A classic since it was originally published in 1954, How to Lie with Statistics introduces readers to the major misconceptions of statistics as well as to the ways in which people use statistics to dupe you into buying their products. Above all, this book is a call to the public to be skeptical of the information dumped on us by the media and advertising.
Let’s imagine that you want to figure out how many red beans are in the bean barrels of Bob’s Bean Production Plant. The only way to know for certain is to dump out every single barrel of beans and count them all individually. But doing that is not only time consuming: it’s also incredibly expensive.
Luckily, using statistics, there’s an easier way.
In order to make statistical estimates, you need to create a sample, i.e., a carefully chosen data set used to represent the whole of whatever it is you want to analyze. And since sampling is the basis for drawing conclusions in statistics, creating a good sample is absolutely crucial.
But for a sample to be “good,” it must possess two qualities: it must be large enough to be statistically significant and it must be random.
We’ll address sample size a little later and focus first on randomness – because the only kind of sample that gives true statistical data is one that is purely random.
For example, if you’re interviewing 25-year-old women about how often they play guitar, you would have to randomly select 25-year-old women regardless of their income, social class or anything else.
But getting a truly random sample is easier said than done. Laborious and expensive as it is to “count every bean” by hand, finding creative ways to reach a truly randomized sample is also extremely difficult.
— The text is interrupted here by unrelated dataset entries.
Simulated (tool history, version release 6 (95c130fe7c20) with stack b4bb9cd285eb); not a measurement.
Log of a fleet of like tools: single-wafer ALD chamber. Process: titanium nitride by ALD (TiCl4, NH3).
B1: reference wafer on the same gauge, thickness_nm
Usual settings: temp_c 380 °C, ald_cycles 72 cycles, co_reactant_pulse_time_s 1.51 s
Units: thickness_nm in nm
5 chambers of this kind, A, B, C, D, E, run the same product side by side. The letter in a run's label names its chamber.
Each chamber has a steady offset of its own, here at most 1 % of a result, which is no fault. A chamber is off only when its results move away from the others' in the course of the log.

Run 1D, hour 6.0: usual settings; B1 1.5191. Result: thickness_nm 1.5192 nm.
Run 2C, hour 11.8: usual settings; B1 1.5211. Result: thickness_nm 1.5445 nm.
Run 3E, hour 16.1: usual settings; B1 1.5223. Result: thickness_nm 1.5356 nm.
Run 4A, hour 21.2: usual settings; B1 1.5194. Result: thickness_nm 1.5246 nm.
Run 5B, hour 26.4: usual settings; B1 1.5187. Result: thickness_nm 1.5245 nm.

Looking back to our barrels of Bob’s Beans, a good sample is easy to find if the beans are randomly mixed. You just pull out a handful and you have your sample. But what if the barrel wasn’t mixed and you take a handful from the top where only white beans are?
If you’d based your sample on that and concluded that the barrel is full of white beans, you’d have fallen victim to sample bias. In the same way, non-randomized samples can bias an experiment or study.